Does sencha tea have caffeine in it? Yes, sencha contains caffeine, and so does every other type of green tea. Depending on how you brew it, a cup of sencha tea contains around 20 to 30 milligrams of caffeine. Because of the way it’s made, sencha might actually have more caffeine than normal green tea; if you are caffeine sensitive, drink a small amount first to see how you feel.
The amount of caffeine in a cup of tea can vary wildly and depends on how the leaves were grown, harvested, and prepared. Some people like their sencha caffeinated, while others look for brands that offer a milder and more relaxing brew. Either way, learning about this delicious type of tea is sure to make you want to try a cup.
The Caffeine Content of Sencha Tea
An 8-ounce cup of sencha tea usually has around 20 to 30 milligrams of caffeine in it. This amount can vary quite a bit based on which tea you buy and how you prefer to brew it. However, it’s generally safe to assume that a cup of sencha will give you a caffeine boost.
It’s important to recognize that sencha tea comes from a plant, so the caffeine levels will depend on how the plant was grown. Laboratory testing is the only way to truly know how much caffeine is in a cup of tea; if you see actual amounts on a package, they’re generally based on a scientific estimate.
Factors That Influence Sencha Caffeine Content
All green tea is made from the leaves of the Camellia Sinesis plant, which naturally contains a surprising amount of caffeine. The way that the plant is grown and harvested will change how much caffeine ends up in the box you buy off the shelf.
- Growth: Sencha plants are typically grown in direct sunlight, which often results in healthier plants and higher caffeine content. Some tea plants simply contain more caffeine than their neighbors, so expect levels to vary greatly between individual batches.
- Harvest: The most popular sencha teas are harvested at the beginning of the growing season, when the plants are still young and vibrant. Young tea leaves tend to have more caffeine, although this can vary greatly based on the plant.
- Processing: Sencha tea leaves are steamed, not roasted. This cooking process is gentler than other tea production methods and may preserve more of the caffeine content. Lightly steamed sencha teas often have a greener flavor and give drinkers more of an energy boost.
- Preparation: You can increase the caffeine content of any brewed drink by simply adding more of the main ingredient. Just as dark coffee is made with more coffee beans, you can make highly caffeinated sencha by increasing the amount of tea that you use.

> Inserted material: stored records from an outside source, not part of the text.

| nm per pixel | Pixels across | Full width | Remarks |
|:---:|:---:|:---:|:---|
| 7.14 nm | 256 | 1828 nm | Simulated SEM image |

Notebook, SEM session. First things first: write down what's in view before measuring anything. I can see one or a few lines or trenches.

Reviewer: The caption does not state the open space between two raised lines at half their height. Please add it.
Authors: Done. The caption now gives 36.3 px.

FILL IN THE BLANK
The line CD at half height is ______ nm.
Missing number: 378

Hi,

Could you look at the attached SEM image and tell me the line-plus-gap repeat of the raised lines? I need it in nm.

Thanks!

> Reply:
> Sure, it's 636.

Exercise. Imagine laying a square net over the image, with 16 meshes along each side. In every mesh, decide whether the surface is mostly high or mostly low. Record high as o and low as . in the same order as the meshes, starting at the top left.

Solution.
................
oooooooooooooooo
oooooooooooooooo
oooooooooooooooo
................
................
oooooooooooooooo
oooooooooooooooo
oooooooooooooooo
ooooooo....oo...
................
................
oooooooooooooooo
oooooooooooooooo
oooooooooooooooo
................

As a consumer, you don’t have a lot of control over how much caffeine is in your sencha. I recommend tasting the tea to see how energetic it makes you; if you find that it’s too caffeinated, use less tea in your next batch.
Sencha Tea vs. Coffee
Sencha tea does contain caffeine, but it’s still an excellent low-caffeine alternative to a cup of coffee. This is because a cup of sencha contains about 1/3 the amount of caffeine found in your average cup of joe.
Sencha and other types of green tea have around 30 milligrams of caffeine in a single cup. Compare this to a cup of coffee, which often has about 90 to 100 milligrams of caffeine. If you get a dark roast or order espresso, the caffeine content might be even higher.
Sencha tea is also usually served in smaller portions than coffee. A tiny cup of green tea is a far more relaxing choice than a 20-ounce latte from your favorite coffee shop. And because sencha is served without sugar, you won’t feel nearly as hyper or stressed after drinking it.
Because sencha has caffeine, I wouldn’t recommend that you drink it right before bedtime. But if you need a mid-afternoon energy boost that won’t make your heart race, a cup of sencha is a time-honored choice enjoyed by tea enthusiasts from around the world.
Different Types of Sencha Tea
There are as many different types of sencha tea as there are people willing to sell them. However, if you’re looking for a different taste, you should try to find some of these varieties at the store.
- Jô sencha, or superior sencha, is what you’re most likely to find on the shelf. This is high-quality tea that has been harvested and processed according to tradition.
- Hachijuhachiya sencha refers to sencha that has been harvested 88 days after the start of spring. This tea is known for having the freshest and sweetest taste.
- Asamushi is sencha that has been steamed lightly, preserving more of the flavor and the caffeine. If you want a real energy boost, this is the sencha to try.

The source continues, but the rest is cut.